Given two (small-ish) sequences $I$ and $O$ of rational numbers with $\sum_{x \in I}x=\sum_{y \in O}y$, generate a directed graph $G = (V,E)$ with minimum $|V|$ that respects the following:
- $|I|$ vertices have degrees $(0,1)$. These are sources.
- $|O|$ vertices have degrees $(1,0)$. These are sinks.
- All other vertices must have one of the following degrees: $S_2=(1,2)$, $S_3=(1,3)$, $M_2=(2,1)$ or $M_3=(3,1)$.
- The out-flow $O$ is produced at the sinks when in-flow $I$ is applied to the sources and the flow at $S_2$ and $S_3$ vertices is split uniformly.
- (bonus) The maximum flow over any edge is $\leq$ some given capacity limit $c$, which is $\geq max\{I\cup O\}$.
For example, here is an optimal solution for $I=(5,)$, $O=(1,1,1,1,1)$, $c\geq 6$: 
The motivation for this for the curious is creating balancer networks in a factory game (1).

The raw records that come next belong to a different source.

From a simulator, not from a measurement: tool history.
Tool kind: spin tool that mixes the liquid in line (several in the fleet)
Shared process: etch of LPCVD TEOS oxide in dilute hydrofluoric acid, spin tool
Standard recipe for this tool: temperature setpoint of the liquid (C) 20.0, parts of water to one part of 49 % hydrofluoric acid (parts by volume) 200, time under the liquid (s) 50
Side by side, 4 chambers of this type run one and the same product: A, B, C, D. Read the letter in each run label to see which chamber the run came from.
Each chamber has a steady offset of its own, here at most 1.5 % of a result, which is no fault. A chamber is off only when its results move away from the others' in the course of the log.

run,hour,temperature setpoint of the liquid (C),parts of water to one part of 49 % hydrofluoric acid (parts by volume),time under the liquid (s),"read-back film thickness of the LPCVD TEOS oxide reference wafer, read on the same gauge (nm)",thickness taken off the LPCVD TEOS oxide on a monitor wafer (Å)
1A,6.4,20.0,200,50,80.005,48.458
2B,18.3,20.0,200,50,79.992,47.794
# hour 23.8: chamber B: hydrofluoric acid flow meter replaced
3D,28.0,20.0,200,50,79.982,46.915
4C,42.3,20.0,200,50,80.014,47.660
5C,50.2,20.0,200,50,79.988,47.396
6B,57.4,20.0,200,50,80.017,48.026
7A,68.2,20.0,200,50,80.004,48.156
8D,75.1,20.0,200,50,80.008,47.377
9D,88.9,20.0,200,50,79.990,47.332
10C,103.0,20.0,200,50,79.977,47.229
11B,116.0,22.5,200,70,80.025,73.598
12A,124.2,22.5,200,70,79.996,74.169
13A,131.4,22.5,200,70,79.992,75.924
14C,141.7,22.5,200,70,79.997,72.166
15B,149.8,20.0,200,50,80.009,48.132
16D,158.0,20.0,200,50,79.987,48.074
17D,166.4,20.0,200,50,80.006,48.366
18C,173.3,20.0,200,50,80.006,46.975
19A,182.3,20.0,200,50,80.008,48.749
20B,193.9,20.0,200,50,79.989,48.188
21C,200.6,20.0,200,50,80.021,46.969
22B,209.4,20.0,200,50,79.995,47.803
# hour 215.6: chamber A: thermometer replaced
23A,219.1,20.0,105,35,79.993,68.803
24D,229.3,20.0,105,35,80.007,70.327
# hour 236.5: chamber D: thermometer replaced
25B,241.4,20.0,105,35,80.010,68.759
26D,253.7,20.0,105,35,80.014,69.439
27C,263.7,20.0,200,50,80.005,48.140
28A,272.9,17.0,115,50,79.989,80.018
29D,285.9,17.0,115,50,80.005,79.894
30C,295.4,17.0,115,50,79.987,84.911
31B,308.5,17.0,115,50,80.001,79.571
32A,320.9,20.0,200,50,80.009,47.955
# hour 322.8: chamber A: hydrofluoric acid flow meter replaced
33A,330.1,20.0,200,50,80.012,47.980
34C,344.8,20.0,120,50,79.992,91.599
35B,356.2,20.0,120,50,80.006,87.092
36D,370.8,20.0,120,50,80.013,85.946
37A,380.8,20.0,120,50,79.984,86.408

I already have designed and implemented a working algorithm that does this! However, despite several optimizations I could come up with on my own, due to combinatorial blow-up it's still a bit too inefficient to solve instances quite of interesting size in a timely manner. In the following I will outline how I've been doing it so far:
The top-level idea is to generate the graphs adhering to the degree criteria in ascending order of size until one is found that also satisfies the flow.
- Initialize total internal node count $n := \lceil \frac{|I-O|}{2}\rceil$
- Iterate over node count solutions $\vec{x}=(S_2,S_3,M_2,M_3)$ of the linear diophantine equation system comprised of $\vec{1} * \vec{x} = n$ and $(1,2,-1,-2) * \vec{x} = |O|-|I|$.
- For each $\vec{x}$, construct an initial graph with the given node counts and an universal vertex such that all vertices share all their edges (incoming and outgoing with the adequate number for their type) only with this universal vertex. Degree conditions hold for all original vertices.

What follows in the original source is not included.